While Haiti has faded from the headlines in recent weeks, the trials faced by so many Haitians have very definitely not faded away. While humanitarian assistance has saved many lives, the situation in the earthquake-affected areas is still dire, with the potential to get worse.
Port-au-Prince, Haiti – While Haiti has faded from the headlines in recent weeks, the trials faced by so many Haitians have very definitely not faded away. While humanitarian assistance has saved many lives, the situation in the earthquake-affected areas is still dire, with the potential to get worse.
This last week I have been back in Port-au-Prince, working with the Independence-based non-profit Outreach International, which supports primary education programs in Haiti. Our local staff, like so many people, still live under tarpaulins and tents, and rubble still lies piled high in the streets. The scale of the devastation is staggering and it is going to take, in my estimation, at least five years to rebuild.
The seasonal rains have begun, making life extremely unpleasant for the hundreds of thousands in makeshift shelters. As the country is severely deforested, the rains also carry the threat of mudslides and flooding that have, in the past, caused serious damage to life and property in Haiti. We wait in trepidation for the hurricane season, when many of the temporary shelters will not be adequate to protect people from the high winds.
I have been lucky to be in a safe and dry house at night, but felt deeply ambivalent about it – aware that every drip I heard on my window pane represented a threat to many people's comfort and safety.
The situation in the schools in the earthquake-affected zone is equally difficult. It will take several years to properly rebuild the school infrastructure in Haiti, to make sure it is done in a child-friendly and disaster-resistant manner. But in the meantime, children and their teachers are meeting under tents, tarpaulins and trees.
In a worrying development, the slow progress toward a more livable situation is boiling over into political frustration. There have been more demonstrations, a building anger toward the government and the international community and rumors of people who want to “change the government.” We hope that the political ferment that is necessarily in any free society does not boil over into more serious instability and insecurity.

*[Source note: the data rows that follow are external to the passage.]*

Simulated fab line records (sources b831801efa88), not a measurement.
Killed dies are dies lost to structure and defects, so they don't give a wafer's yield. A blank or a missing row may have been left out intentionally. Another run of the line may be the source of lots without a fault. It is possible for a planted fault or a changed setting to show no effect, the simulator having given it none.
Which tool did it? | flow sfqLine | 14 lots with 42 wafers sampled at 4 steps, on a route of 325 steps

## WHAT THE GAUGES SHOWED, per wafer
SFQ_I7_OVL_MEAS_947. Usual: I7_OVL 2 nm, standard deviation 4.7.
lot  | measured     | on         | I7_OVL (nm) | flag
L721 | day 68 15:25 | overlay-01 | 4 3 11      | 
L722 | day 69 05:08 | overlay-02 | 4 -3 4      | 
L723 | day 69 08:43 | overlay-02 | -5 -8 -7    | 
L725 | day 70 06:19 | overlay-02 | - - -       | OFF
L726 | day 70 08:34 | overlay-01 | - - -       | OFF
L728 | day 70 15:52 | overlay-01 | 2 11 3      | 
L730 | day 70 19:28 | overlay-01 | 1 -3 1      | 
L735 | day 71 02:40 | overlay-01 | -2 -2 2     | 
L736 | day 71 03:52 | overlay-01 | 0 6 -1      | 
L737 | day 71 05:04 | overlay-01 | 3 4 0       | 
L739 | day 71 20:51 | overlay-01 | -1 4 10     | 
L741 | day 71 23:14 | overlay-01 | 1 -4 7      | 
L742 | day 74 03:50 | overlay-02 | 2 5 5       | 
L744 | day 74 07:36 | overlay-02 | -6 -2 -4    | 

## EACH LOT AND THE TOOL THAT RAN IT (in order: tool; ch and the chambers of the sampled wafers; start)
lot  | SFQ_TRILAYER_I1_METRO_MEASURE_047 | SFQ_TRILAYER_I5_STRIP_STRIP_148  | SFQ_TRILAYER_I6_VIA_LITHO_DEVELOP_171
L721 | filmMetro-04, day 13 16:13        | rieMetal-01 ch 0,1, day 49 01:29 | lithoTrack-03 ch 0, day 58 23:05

Unfortunately, the lowered profile in the news media and the emergence of new disasters like the oil spill in the Gulf of Mexico have also reduced the amount of private donations coming in to many aid agencies. These small gifts can go a long way, particularly when they are unrestricted cash, and are incredibly valuable to an organization like Outreach International.
Haiti still needs help from Examiner readers like you - it needs people to stay informed, raise awareness of what is going on, pray for its people and raise funds in their communities, churches, schools and workplaces. While the earthquake lasted only a few seconds, its impact will be felt for years to come. Rebuilding Haiti will require a long-term, sustained commitment, not a short-term fix.